# Overview
The Extract, Transform, and Load process is generally the first step to machine learning

We will use a small silly data set to make our lives easier while we examine the tools for performing ETL

The high level steps to this process will be:
1. Examine the raw data format
2. Identify required extractions and transformations
3. Test transformations
4. Perform extract, transform, and load steps.


# Step 1. Examine the raw data format
We need to look at the raw data contained in a csv to get an idea of what extract and transform steps will need to be completed in order to load the data into python objects (in our case a numpy array).
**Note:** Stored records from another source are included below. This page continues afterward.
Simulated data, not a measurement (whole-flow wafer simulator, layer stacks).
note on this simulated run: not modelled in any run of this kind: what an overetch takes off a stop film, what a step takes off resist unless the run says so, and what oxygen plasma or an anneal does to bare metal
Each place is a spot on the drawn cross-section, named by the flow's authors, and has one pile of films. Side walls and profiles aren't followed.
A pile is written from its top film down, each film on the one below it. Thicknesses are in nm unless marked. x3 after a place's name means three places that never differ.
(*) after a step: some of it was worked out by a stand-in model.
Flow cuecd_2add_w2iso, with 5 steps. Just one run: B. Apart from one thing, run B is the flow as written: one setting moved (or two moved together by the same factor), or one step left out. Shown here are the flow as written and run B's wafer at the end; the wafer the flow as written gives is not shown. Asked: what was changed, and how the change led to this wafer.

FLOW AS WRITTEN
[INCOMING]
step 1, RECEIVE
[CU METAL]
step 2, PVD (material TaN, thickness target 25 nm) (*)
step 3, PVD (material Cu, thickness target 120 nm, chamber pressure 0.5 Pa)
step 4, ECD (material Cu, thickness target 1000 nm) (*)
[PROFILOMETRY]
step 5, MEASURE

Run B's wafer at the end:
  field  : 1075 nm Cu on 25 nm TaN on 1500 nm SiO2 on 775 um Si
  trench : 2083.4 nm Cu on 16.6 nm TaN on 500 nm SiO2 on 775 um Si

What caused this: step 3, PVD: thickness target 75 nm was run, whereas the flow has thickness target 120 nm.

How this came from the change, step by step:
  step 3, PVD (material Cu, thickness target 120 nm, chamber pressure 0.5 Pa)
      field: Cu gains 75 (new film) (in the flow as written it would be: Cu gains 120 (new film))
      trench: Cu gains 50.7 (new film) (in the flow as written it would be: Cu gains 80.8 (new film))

<code>[root@localhost JupyterDataScience]# cat tmp.csv 
2019-04-08, 1, 2.3%, 45.6
2019-05-08, 6, 78.9%, 0
</code>

There are several key observations:
1. There are no column headers
2. Each column appears to have a different type (date, int, percent, float)
3. Some of the column types are not natively understood by our loader and will need to be extracted and/or transformed!

# Step 2. Identify required extractions and transformations

If the data is in the format we will be using for our algorithms then we dont need to do ETL. But this is a tutorial on ETL so our life is not that easy... Lets assume that we want the data to be put into a new specific format (date, int, float, float).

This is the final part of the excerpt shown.